We didn’t play a full game, since we were just trying out the rules. Some quick thoughts:

  • Having elements of the points calculation for a unit spread out on several different pages is just poor index/codex design, unless Games Workshop is trying to encourage everyone to use Power Levels. I certainly hope Army Builder is allowed to update to 8th edition to make army-building easier.
  • Orks play much more like hard-hitting hordes, which is great. Conga-line management is going to be a thing, though—and a rather “gamey” one that rather damages the sense of narrative engagement.
  • I like many of the simplifications to the game system. However:
    • They have dumbed-down and minimized cover and difficult terrain in a way that renders the use of terrain in the game far less nuanced and “realistic.” Many terrain-rich games that we’ve run (such as Orkingrad) simply wouldn’t work very well in 8th edition.
    • I also don’t like the new vehicle rules. Vehicles just seem like.. big characters. I much preferred the incremental damage and catastrophic penetration effects in previous editions (which were far more like actual armoured combat).

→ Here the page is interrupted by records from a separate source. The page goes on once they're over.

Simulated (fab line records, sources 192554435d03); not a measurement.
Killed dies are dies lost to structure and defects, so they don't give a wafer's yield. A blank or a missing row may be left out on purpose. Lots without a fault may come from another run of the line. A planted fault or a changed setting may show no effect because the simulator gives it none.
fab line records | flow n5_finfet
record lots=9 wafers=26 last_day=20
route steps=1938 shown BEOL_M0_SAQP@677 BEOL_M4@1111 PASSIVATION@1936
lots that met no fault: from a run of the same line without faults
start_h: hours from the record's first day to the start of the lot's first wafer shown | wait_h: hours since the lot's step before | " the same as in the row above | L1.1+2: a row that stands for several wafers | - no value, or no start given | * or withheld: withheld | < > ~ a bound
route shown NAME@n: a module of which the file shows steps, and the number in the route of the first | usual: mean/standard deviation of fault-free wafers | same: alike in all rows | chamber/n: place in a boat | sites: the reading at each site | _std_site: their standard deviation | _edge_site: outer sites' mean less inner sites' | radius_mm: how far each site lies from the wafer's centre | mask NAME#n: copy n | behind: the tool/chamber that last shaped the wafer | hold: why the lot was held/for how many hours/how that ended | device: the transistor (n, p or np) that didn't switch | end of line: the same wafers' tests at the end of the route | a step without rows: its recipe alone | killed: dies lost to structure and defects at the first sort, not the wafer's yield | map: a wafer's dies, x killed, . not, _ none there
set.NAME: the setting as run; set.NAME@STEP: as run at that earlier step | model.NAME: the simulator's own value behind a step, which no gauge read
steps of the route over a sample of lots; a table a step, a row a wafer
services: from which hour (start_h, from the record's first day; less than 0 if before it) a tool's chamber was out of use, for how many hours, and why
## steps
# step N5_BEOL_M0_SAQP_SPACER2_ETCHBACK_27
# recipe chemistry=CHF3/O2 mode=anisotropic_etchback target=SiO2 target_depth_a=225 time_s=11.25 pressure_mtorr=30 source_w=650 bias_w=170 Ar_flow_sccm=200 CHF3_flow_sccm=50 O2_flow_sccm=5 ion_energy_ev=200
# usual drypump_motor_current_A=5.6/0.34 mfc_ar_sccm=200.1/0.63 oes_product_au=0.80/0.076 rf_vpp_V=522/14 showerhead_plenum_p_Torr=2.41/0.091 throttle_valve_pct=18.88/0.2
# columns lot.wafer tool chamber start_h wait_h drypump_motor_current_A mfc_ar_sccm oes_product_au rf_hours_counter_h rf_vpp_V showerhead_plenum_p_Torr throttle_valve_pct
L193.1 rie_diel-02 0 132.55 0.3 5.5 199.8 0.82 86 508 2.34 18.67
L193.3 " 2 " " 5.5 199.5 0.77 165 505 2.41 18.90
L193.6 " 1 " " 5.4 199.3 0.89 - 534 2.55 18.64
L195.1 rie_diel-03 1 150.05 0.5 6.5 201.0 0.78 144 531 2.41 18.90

    • In trying to simplify charging they have made it far more time-consuming and complicated, with more opportunities for players to exploit the pile-in and consolidation rules with large infantry armies. On more than one occasion we had to measure base distances to the millimetre to determine whether an envelopment or tar-paper tactic was legitimate.
  • This is a long-time 40k gripe, buy why are pistols even a thing? They’re virtually useless in modern combat.
  • I liked many of the new scenarios. I’ve never been a fan of tactical objective cards, though.